Allegro

The New War on Workers

Labor Matters

Volume CVII, No. 1January, 2007

Joel LeFevre

Reality today is that working Americans are woefully unprepared for retirement. We are well on the way to having retirees become the largest group of miserably poor people in society. Retired folks just won’t have adequate income. They also won’t be independent and will have to depend on someone else for the basics.

In 1964, two-thirds of retirees had incomes below the poverty line. But the strength of the union movement in the 1950’s and 1960’s started to change that. Workers who had union contracts saw the beginning of long-term pension plans.

Retiree poverty was a national shame that was only changed by the growth of pensions and raising Social Security benefits by more than half. It was part of the “War on Poverty,” as coined by Lyndon Johnson in 1964.

The AFM pension fund was built to be a pillar of security for the retirement years. The economic support that the AFM pension plan provides to tens of thousands of retired musicians is evidence of the value of the union.

The heyday of union gains in bargaining in the 50’s and 60’s created the middle class and also today’s independent retirees. Corporations went along with the consensus that funding retirement was worthwhile.

But the 90’s ushered in a new form of greed. Selfishness began demolishing our pension systems for the generations after the baby boomers. One part of the demolition was done with a “bait and switch” routine. Instead of pensions, workers now found themselves with 401k’s. What’s in many of these accounts? Employer stock. What happens if the employer tanks? We found out the answer with Enron and WorldCom. Those pensions are worthless now.

Instead of over two-thirds of working Americans being covered by guaranteed pensions as they were in 1980, less than one-third have them today. Pensions are replaced by the “personal savings plan” model of 401k’s or 403b’s. The majority of the baby boom generation will be the last to receive the pension benefits of union gains of the 50’s and 60’s.

Long-term commitments have been replaced by pressure for short-term gains driven by billions in bonuses for corporate leaders. Their backers on Wall Street are sending us back to the bad old days.

And what about Social Security? “Reforming” the Social Security system really means taking insurance benefits away from today’s working Americans in the name of “responsibility.” This grand idea is given to us from the same group that has borrowed more money than any other group of people in the history of the world — and we and our kids get to pay the bill. They have created an ethos in our country that has changed the attitude of financial institutions.

Union busting is a big part of the attack on retirement. The attitude of Big Business used to be that “unions are O.K. — just not here.” But now the accepted view is that “unions are just bad for business.” Bargaining becomes all about destroying the union through givebacks. Contrast this with collective bargaining in the past, where concessions were only demanded when actually needed.

The bottom line is that poverty for retirees may soon become the norm again.

THE BIGGER PICTURE

The attacks on pensions and Social Security are just the tip of the iceberg.
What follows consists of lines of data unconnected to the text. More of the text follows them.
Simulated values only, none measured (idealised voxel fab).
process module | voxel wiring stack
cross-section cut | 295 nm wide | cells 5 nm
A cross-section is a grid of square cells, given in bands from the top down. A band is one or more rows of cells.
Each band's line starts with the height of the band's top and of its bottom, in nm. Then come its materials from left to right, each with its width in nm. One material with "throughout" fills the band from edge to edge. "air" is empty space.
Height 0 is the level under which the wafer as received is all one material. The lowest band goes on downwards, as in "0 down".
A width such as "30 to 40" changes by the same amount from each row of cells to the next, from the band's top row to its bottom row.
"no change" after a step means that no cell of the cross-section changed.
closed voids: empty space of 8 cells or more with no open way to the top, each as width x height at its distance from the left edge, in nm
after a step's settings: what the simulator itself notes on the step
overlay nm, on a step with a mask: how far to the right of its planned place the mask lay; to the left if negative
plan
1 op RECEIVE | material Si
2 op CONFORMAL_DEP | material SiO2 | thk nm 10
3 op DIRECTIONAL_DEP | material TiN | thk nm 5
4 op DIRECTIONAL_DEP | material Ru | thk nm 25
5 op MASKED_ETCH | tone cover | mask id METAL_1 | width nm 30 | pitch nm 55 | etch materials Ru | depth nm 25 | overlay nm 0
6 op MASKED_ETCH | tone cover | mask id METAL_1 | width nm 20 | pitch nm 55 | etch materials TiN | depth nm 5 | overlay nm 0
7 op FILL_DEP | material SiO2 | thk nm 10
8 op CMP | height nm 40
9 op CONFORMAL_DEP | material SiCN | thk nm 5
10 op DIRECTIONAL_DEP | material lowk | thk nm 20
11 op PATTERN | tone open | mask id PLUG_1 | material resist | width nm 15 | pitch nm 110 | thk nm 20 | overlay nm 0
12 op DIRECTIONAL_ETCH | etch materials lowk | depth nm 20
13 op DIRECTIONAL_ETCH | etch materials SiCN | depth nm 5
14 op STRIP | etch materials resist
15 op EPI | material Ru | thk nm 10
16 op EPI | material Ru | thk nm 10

The central ideas of freedom in our country are being rapidly eroded with little notice by the corporate owned media.

Freedom of speech was recently narrowed by Bush’s Supreme Court. By a 5 to 4 decision, whistleblowers who enlighten the public about misbehavior or waste by their government bosses are no longer protected from reprisal.

Eight hundred years of English common law were tossed out the window as “detainees” no longer have the right of habeas corpus and a trial, and instead can be tortured.

The freedom of association to form a union is no longer enforced by the executive branch.

Twenty years of conservative judicial appointments by Reagan and two Bushes have meant that workers better not try to use the courts to find justice. Laws are twisted and used to attack workers.

It’s clear that if you’re a worker, the government doesn’t have your back. But that means we’d better get together and learn to fight smart, or fascism may well be the future form of government. If so, retirement and Social Security will be the least of our problems.

Selling fear is the political coin of the realm — the fear of terrorists, the fear of people who are different from you, the fear of having an open society where evil intent lurks undetected. The slogan of the empire is: trust no one except those in your home. And if you are not with us, you are against us.

We’ve been here before. The 1950’s were a great time for paranoia and the flowering of racism. It’s not a return trip I look forward to at all.